A. He was the new fresh face and people started to forget about the beginning of 1999. I get it now. I have a much broader perspective on how this league works: perception is reality. At the time it was ridiculous because all you had to do was turn on the tape and watch me play in that five game span and watch Shaun play. It was like watching a college quarterback and a pro quarterback. People looked past that. He was a local kid, and our defense was winning games. It was as hot as it has ever been. I'm not really bitter about that because I'm the one that set the table in 1999 with the opening game. I get that. It could have been handled better by the organization. They could have given me a chance to be here longer. After the season, they had to buy back two years of my contract, which was for eight years. I think it was a $5 million buy-back, on top of my base salary. The way it has been explained to me is that it was a financial decision. Shaun was making a couple hundred grand and I was making close to $6 million a year. I understand that, but it was more a p.r. decision. That's been admitted to me since, but it allowed me to make a move and go into free agency.

Q. Did you feel there was unfinished business in Tampa or were you just ready to turn the page?

A. No, I really did. To this day, I have great pride in what we were able to accomplish, taking them from the Yucks to the Bucs as we know them now. I always really deep down wanted to finish what I started. There was regret leaving because I knew this team was close and that we would have a chance down the stretch.

Q. The next year in Baltimore, you replaced Tony Banks at quarterback and end up here playing for the championship. Was it the ultimate vindication?

A. As I look back, obviously it was appropriate to a certain degree. I thought it was most appropriate that we came here as a Baltimore Ravens team, with me as the quarterback, and won the Super Bowl in the fashion we had always said we were going to win it here in Tampa.

Q. Final thoughts on the Tampa Bay years? Warren Sapp, Mike Alstott, John Lynch, Tony Dungy, are all retired now. What are your reflections on the guys you played with and your time here.

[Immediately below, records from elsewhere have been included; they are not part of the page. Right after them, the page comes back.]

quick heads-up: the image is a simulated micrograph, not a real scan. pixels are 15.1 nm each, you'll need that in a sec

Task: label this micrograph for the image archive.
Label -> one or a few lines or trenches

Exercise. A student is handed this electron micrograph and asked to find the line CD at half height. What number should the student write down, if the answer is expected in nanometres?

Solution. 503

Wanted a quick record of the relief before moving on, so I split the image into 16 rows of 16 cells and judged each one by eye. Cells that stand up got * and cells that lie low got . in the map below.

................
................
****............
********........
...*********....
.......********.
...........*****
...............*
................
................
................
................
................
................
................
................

A. And Ronde Barber and Derrick Brooks, of course. I saw Sapp the other night, and Brad Culpepper, and said the one thing about this group of guys, is that in our time here we all developed really big football IQ’s. Coach Dungy and his staff made us smart football players. We did things right, both on the field and off the field. When I think about those guys, you know they were great teammates and we're still great friends, but we've all had a lasting impact on the league in mentoring guys, teaching other guys how to play the game the right way. Now, most of us work in television. You'll see Ronde and Derrick on TV, and Lynch is getting ready to go on TV too. Most of our expertise comes from our training by Coach Dungy. We've been able to impact the guy beyond just our years in Tampa. I think that says something about Coach Dungy, his staff, and how they trained us.

Monday, February 2, 2009

Super Bowl Media Day Trivia Contest

On Sunday, February 1, the Pittsburgh Steelers and Arizona Cardinals will meet on the field to decide the winner of Super Bowl XLIII. This past Tuesday at the NFL's Media Day, players from the Steelers and Cardinals squared off to determine which team knew the most history about Super Bowls played in Tampa. Representing the Cardinals were center Patrick Ross and longsnapper Nathan Hodel, while the Steelers were represented by fullback Carey Davis and linebacker Larry Foote.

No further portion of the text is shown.